Data Quality is a complex set of overlapping concerns. It is easy to spend a lot of time on "improving data" and not achieving much. So What can be done to focus work to improve data quality?
First, look at the sources of data. If there is more than one source compare and contrast the datasets for omissions/inaccuracies.
Second, don't start without a plan you need to measure the data quality BEFORE you start to track improvements.
What can be measured on any dataset that can give us a view into data quality?
We use the 4Cs approach developed internally and used over a number of years. It is based on strong mathematical foundations. We need to measure
Completeness
Correctness
Consistency
Coherence
What do we mean?Â
Completeness -For the data, if we know that the actual an estimated size for the dataset we can report how much we have: completeness. For open datasets, we can add time intervals and say we have 100% of the data for last weeks sensors logs,
Correctness -we can apply a check to each data element that tells us if data is correct. This can be a yes / no binary decision or a confidence interval that we define. E.g. 96% of the data we have for imaging crops includes GPS locations within the area of interest (e.g. a field on a farm)
Consistency - We can look at the data we have and apply internal validations e.g. 145 of 149 Addresses we hold of offices in the UK have a valid postcode, a street name, town and number.
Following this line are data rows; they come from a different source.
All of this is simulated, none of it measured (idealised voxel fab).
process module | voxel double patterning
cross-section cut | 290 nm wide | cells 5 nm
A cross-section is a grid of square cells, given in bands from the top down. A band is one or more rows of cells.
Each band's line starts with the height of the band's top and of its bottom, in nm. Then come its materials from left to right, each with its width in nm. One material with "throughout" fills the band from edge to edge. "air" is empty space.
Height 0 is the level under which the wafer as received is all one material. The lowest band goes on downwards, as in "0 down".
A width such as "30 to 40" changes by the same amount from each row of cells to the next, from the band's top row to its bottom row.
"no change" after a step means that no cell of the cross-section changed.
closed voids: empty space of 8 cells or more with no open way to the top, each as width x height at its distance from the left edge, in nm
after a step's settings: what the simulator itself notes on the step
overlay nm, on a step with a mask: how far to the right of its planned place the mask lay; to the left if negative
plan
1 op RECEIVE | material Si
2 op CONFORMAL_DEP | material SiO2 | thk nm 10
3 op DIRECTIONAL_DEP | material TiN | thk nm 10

Coherence - The datasets must tell the same story, for example, looking at hard drive temperatures reported by units in a datacentre we may get temperature reported in different units making the dataset logically inconsistent. Further coherence concerns may come from devices reporting their temperature as hotter than that of the sun where the low-level data from the drive has not been correctly processed or a bug in the drive's firmware.